Using VFX voodoo to raise people from the dead is not a new trick. Mustang famously managed to digitally resurrect Steve McQueen in a TV ad all the way back in 2007. However, it’s only recently where the tech has become scary good. The likes of a digital Paul Walker being used after the actor passed away midway through filming Furious 7 and Peter Cushing and a young Carrie Fisher showing up in Rogue One: A Star Wars Story really pushed these CGI effects forward.
Deepfakes are where things really stepped up though. These AI-created vids that “combine and superimpose existing images and videos onto source images or videos using a machine learning technique known as generative adversarial network” are being used to seamlessly replace real-life actors with digital ones. Want to know what it would have been like if Tom Selleck had accepted the role of Indiana Jones instead of turning it down and letting it go to Harrison Ford? Well, we can see that now. Nearly flawlessly.

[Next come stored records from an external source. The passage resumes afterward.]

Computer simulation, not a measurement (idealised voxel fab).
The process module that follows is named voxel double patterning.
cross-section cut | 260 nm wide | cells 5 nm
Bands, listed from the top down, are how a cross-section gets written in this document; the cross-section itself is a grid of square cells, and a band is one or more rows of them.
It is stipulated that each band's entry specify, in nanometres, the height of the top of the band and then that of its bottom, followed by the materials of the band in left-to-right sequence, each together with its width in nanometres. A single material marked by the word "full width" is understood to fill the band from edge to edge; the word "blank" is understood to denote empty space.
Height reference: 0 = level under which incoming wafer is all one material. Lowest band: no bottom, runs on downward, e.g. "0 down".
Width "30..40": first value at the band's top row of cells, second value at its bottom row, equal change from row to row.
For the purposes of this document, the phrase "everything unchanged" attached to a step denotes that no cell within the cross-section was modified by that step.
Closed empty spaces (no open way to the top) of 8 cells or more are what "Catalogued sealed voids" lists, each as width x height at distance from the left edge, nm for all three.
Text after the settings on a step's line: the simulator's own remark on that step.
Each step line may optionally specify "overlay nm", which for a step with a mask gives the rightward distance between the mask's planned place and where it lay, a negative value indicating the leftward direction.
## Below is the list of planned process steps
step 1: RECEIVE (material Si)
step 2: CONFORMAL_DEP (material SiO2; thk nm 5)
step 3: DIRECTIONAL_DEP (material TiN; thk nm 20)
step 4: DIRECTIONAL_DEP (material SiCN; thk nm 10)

And now all of that tech is going to be brought together to bring back a Hollywood icon whose life was tragically cut short. According to a report from THR, production house Magic City Films will use CGI to recreate James Dean to star in a brand new Vietnam War drama titled Finding Jack. Adapted from Gareth Crocker’s novel of the same name, the film is based on the true story of more than 10,000 military service dogs who were abandoned at the of the Vietnam War. It’s described as “an emotional journey about friendship and love under desperate circumstances”. One of the co-leads of the story is a character named Rogan, which producer Anton Ernst was perfect for the late Dean.
We feel very honored that his family supports us and will take every precaution to ensure that his legacy as one of the most epic film stars to date is kept firmly intact. The family views this as his fourth movie, a movie he never got to make. We do not intend to let his fans down.
Dean had been one of Hollywood’s hottest actors after starring in films like Rebel Without a Cause, East of Eden, and Giant. However, his flame was snuffed out prematurely when he died in a car accident in 1955. He was just 24 years old at the time. Now Canadian VFX company Imagine Engine will be teaming up with our very own South African VFX company MOI Worldwide to create a “full body” CGI version of Dean using existing videos and footage similar to how deepfakes work. Another unnamed actor will be providing his voice.
If Finding Jack is a success (both technically and commercially), then chances are we’re going to be seeing a lot more of this. Mark Roesler, CEO of CMG Worldwide, the talent agency that represents Dean’s estate as well as those of over 1,700 other celebrities living and passed on, minced no words in saying that “This opens up a whole new opportunity for many of our clients who are no longer with us.”
Ernst added to this by revealing that it’s not just Hollywood celebs that are potentially being looked at. We could be seeing something a lot closer to home even.
Our partners in South Africa are very excited about this, as this technology would also be employed down the line to re-create historical icons such as Nelson Mandela to tell stories of cultural heritage significance.
I will admit that I’m torn on this. On the one hand, I’m always in favour of never again seeing bad makeup jobs and poor impersonations to bring people to life on-screen. In that regard, this technology is a boon. However, we’ve seen this done nearly flawless through the power of nothing but sensational acting. On top of that, digitally recreating the performance of an actor is not the same as that actor actually performing, no matter how many archived videos and images you use. We don’t know what type of thespian choices an actor would have made had they actually portrayed a role themselves, and it feels… wrong to have some Hollywood suits decide that for them.
We seemingly won’t have too long to wait to see if this grand experiment pays off as Finding Jack is set to go into production in just over a week with the aim being to have it ready for release on Veterans Day on 11 November 2020. That is not a lot of time for something like this, so I’ll be keeping an eye on this.